Julia programs now shown on benchmarks game website

It’s kind of both, isn’t it? Please take a look at this C implementation. As noted in the code, low_index<16 is put there violating the algorithm purposefully to utilize loop-unrolling (since otherwise the compiler cannot unroll a loop that can run an unknown number of times), which is, I would argue, something that a clever programmer could do. Other implementations also make this 16 trick.

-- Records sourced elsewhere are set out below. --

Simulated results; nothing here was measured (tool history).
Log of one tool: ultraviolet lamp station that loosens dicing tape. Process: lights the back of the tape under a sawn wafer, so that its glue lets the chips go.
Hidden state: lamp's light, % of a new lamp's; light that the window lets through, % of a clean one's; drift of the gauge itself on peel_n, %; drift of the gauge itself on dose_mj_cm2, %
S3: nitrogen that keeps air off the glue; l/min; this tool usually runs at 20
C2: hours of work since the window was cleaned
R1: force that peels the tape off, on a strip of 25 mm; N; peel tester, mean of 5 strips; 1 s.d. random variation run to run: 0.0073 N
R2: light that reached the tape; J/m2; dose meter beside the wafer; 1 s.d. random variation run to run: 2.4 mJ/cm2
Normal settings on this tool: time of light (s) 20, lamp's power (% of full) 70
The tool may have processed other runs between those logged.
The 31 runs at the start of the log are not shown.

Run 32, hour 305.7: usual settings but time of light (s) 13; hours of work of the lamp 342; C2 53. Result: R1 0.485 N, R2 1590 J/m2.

I can also argue that an implementation in Julia using macros can show what the language implementation does.

1 Like

An implementation in Julia doesn’t need that. It can just use StaticArrays which should do that.

3 Likes

Another point to merge StaticArrays into stdlib :slight_smile:

13 Likes

The fastest C implementation makes use of this trick distance = _mm_cvtps_pd(_mm_rsqrt_ps(_mm_cvtpd_ps(dsquared))) to drop the precision to Float32 so that the SSE instruction for approximate reciprocal square root can be used, which doesn’t exist for Float64 until the AVX-512 extension I gather looking at Intel intrinsics guide.

1 Like

This is interesting. If julia unrolls loops with StaticArrays, should not it also unroll loops like for i = 1:16? Perhaps, it already is unrolling.

Also, it was said we avoid using packages.

Afaik @fastmath won’t emit this; see here if you want to use that trick. I wouldn’t call this idiomatic julia, though.

Is this an official rule or the benchmarks game?

Honestly, I have no idea, but people so far avoided it. I referred to this post above.

I don’t think these are unrolled by default, but Unrolled.jl has a macro which does this: Unrolled.@unroll_loop for i=1:16 ... will work, and in some quick tests can be faster. (It’s a one-line macro, btw, so would be trivial to include without having to call the package.)

Edit: then I read the rest of the thread, sorry! Does this count as manual or automated unrolling?

With regards to using packages, the benchmarks are so simple there isn’t much point to packages imo, and there is value in having completely self contained examples that can be copy pasted.

Of course one could use e.g StaticArrays.jl for the nobody benchmark but showing how one can create their own static vector in a few lines shows off julia more than hiding it behind a package imo.

12 Likes

See also my Julia needs work at "Benchmark Game": numbers seem off up to 100x slower, maybe "Julia AOT" entries needed?

Aren’t the programs in Kristofer’s repo in good shape? I believe some or all of them should be submitted. I guess I could (but should I)? I don’t want to take anyone’s credit.

I decided to look into one of the programs that didn’t have a Julia implementation (I see however now it’s in Kristofer’s repo), and to translate this fastest [C++] non-multi-threaded version:

https://benchmarksgame-team.pages.debian.net/benchmarksgame/program/spectralnorm-gpp-2.html

It uses Eigen library, and since that’s allowed, I guess we could use similar [Julia] libraries, or even the Julia Eigen wrapper.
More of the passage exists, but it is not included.